Thread: pgsql: Avoid assertion due to disconnected NFA sub-graphs in regex pars

Avoid assertion due to disconnected NFA sub-graphs in regex parsing.

In commit 08c0d6ad6 which introduced "rainbow" arcs in regex NFAs,
I didn't think terribly hard about what to do when creating the color
complement of a rainbow arc.  Clearly, the complement cannot match any
characters, and I took the easy way out by just not building any arcs
at all in the complement arc set.  That mostly works, but Nikolay
Shaplov found a case where it doesn't: if we decide to delete that
sub-NFA later because it's inside a "{0}" quantifier, delsub()
suffered an assertion failure.  That's because delsub() relies on
the target sub-NFA being fully connected.  That was always true
before, and the best fix seems to be to restore that property.
Hence, invent a new arc type CANTMATCH that can be generated in
place of an empty color complement, and drop it again later when we
start NFA optimization.  (At that point we don't need to do delsub()
any more, and besides there are other cases where NFA optimization can
lead to disconnected subgraphs.)

It appears that this bug has no consequences in a non-assert-enabled
build: there will be some transiently leaked NFA states/arcs, but
they'll get cleaned up eventually.  Still, we don't like assertion
failures, so back-patch to v14 where rainbow arcs were introduced.

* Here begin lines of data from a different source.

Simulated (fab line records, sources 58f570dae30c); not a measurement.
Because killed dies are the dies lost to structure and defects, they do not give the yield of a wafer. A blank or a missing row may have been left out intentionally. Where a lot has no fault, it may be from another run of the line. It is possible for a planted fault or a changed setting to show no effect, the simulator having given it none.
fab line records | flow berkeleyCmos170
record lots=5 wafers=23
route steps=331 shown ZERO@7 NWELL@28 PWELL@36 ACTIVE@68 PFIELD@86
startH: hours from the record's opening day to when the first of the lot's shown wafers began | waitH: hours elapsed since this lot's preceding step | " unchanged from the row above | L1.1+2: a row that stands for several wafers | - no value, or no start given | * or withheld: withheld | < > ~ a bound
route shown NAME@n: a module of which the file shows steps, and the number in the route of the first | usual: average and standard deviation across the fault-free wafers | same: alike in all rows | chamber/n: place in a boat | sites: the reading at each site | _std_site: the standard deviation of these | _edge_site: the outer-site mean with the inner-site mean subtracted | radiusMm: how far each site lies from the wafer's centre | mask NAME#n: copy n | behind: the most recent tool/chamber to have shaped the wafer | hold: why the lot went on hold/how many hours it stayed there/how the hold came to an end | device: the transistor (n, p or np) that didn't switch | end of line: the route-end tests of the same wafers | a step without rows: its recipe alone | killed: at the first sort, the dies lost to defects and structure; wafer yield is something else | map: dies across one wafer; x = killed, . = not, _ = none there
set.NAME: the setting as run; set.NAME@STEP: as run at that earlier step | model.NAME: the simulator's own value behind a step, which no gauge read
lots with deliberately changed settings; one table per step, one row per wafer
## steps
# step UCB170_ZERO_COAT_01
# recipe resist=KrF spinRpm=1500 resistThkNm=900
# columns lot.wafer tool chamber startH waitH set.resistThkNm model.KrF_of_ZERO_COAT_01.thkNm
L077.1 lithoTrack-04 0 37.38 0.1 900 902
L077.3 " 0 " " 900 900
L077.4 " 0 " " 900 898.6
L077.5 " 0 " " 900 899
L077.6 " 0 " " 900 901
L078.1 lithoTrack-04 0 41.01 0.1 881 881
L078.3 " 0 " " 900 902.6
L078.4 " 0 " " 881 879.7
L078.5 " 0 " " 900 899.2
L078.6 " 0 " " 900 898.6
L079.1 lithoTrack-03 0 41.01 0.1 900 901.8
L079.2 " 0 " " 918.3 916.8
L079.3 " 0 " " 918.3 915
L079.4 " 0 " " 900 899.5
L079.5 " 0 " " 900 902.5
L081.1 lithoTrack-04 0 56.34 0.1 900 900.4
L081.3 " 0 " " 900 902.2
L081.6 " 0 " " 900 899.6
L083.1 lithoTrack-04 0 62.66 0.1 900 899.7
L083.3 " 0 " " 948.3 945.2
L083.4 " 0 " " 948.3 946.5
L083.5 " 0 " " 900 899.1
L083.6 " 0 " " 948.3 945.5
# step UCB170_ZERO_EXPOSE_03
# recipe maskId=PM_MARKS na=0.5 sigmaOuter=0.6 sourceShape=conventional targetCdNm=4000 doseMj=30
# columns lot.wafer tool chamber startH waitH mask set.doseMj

Per bug #18708 from Nikolay Shaplov.

Discussion: https://postgr.es/m/18708-f94f2599c9d2c005@postgresql.org

Branch
------
master

Details
-------
https://git.postgresql.org/pg/commitdiff/b69bdcee9c9cfd8550c4e847d035f441fcee7d01

Modified Files
--------------
src/backend/regex/regc_color.c                     | 18 +++++++++-
src/backend/regex/regc_nfa.c                       | 40 ++++++++++++++++++++++
src/backend/regex/regcomp.c                        |  3 ++
src/include/regex/regguts.h                        |  2 ++
.../modules/test_regex/expected/test_regex.out     | 14 ++++++++
src/test/modules/test_regex/sql/test_regex.sql     |  3 ++
6 files changed, 79 insertions(+), 1 deletion(-)